Since the end of the Great Recession, San Mateo County has attracted new workers at a record rate without building anywhere near enough housing. This jobs-housing imbalance drives the cost of housing up and forces many moderate and lower-income employees and their families out of the County. A lack of access to quality affordable housing in the County and the entire Bay Area along with limited transportation options means that an increased number of employees drive in and out of the County every workday. The resultant congestion, gridlock, and long commutes along with other negative environmental, social, and economic impacts create a major concern for communities in the County and beyond. Clearly, this problem has two distinct but interrelated dimensions: housing development and transportation planning. A select group of Mineta Transportation Institute (MTI) Research Associates worked closely with representatives from the San Mateo County Home for All initiative to help address this challenge by developing a toolkit of successful case studies with a holistic approach to housing development and transportation planning.

Authors: 

SERENA ALEXANDER, PhD

Serena Alexander is an Assistant Professor with the Department of Urban and Regional Planning at San José State University and a Research Associate at Mineta Transportation Institute. Dr. Alexander’s primary research interests include environmental planning, climate action, land-use, and transportation planning, community economic development, and sustainable urban design. Much of her work is targeted toward practitioners interested in the dynamics of plan implementation, monitoring, and evaluation. Examples of her recent research include evaluation of local and state level Climate Action Plans, harnessing the greenhouse gas emissions mitigation potential of on-demand mobility and autonomous vehicles and use of simulation models and techniques to improve multimodal transportation. Dr. Alexander has worked with many multi-disciplinary teams and aims at bridging the gap between technical knowledge, policy decisions and community values. Before joining the SJSU faculty, Dr. Alexander conducted community economic development and environmental policy research at the Center for Economic Development and the Great Lakes Environmental Finance Center at Cleveland State University, where she also received her doctorate in Urban Studies, specializing in urban policy and development. She holds master’s degrees in Urban and Regional Planning from California State Polytechnic University, Pomona, and Architecture from Azad University, Tehran, with a specialization in urban design. Additionally, Dr. Alexander has more than six years of experience working as a planning and urban design practitioner.

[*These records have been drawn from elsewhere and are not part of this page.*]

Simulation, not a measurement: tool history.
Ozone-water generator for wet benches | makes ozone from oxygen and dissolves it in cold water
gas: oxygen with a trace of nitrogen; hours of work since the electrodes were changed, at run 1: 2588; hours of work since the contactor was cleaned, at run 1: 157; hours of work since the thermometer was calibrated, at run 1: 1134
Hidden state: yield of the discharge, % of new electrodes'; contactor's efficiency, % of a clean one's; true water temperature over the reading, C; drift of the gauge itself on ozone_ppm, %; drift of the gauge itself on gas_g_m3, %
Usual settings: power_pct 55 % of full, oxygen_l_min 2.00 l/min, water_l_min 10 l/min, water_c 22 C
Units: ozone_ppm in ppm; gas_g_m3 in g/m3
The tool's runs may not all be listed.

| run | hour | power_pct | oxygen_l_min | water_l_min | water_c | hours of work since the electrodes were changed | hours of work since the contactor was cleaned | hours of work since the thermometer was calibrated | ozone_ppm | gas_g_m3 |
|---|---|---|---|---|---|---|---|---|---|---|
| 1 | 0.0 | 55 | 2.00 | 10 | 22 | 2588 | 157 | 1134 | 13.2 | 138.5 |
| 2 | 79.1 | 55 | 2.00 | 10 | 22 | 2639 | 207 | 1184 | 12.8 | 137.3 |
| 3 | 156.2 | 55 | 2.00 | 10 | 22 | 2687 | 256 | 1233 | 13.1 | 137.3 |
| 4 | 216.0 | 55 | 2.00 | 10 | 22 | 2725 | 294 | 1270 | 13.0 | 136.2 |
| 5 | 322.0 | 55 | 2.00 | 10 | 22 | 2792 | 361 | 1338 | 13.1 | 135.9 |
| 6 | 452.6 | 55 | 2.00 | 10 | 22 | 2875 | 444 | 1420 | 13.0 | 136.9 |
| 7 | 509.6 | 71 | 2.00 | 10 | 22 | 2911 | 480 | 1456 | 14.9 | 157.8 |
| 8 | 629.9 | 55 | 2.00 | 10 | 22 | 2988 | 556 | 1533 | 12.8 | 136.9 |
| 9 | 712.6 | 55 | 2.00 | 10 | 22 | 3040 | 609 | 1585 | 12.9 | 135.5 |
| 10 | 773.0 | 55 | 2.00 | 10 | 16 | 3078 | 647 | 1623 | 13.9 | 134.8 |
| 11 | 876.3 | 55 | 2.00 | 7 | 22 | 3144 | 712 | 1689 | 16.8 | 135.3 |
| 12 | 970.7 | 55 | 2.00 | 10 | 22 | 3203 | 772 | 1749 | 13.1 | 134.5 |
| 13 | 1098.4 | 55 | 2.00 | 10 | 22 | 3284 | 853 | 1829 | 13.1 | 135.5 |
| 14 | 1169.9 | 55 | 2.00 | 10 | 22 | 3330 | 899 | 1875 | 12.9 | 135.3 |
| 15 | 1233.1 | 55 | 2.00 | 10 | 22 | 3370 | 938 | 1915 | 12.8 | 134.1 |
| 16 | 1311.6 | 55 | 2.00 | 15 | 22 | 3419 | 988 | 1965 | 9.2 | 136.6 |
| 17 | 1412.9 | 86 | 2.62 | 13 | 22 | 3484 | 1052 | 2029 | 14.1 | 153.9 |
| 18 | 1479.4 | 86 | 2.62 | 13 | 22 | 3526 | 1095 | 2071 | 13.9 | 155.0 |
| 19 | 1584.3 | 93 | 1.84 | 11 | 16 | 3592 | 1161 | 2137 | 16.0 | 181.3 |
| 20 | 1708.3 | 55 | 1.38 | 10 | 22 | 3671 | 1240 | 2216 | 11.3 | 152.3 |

JOSEPH KOTT, PhD (IN MEMORIAM)Joseph Kott, PhD

Researcher and co-author, Joseph Kott died on February 14, 2019 as this report was being finalized. With an active career in city and regional planning, Joe had earned a PhD from Curtin University in Perth, Western Australia, Masters of Transport and Traffic Engineering from Monash University in Melbourne, Victoria, Australia, a Masters of Regional Planning from University of North Carolina in Chapel Hill, and a BA in Political Science from Wayne State University. 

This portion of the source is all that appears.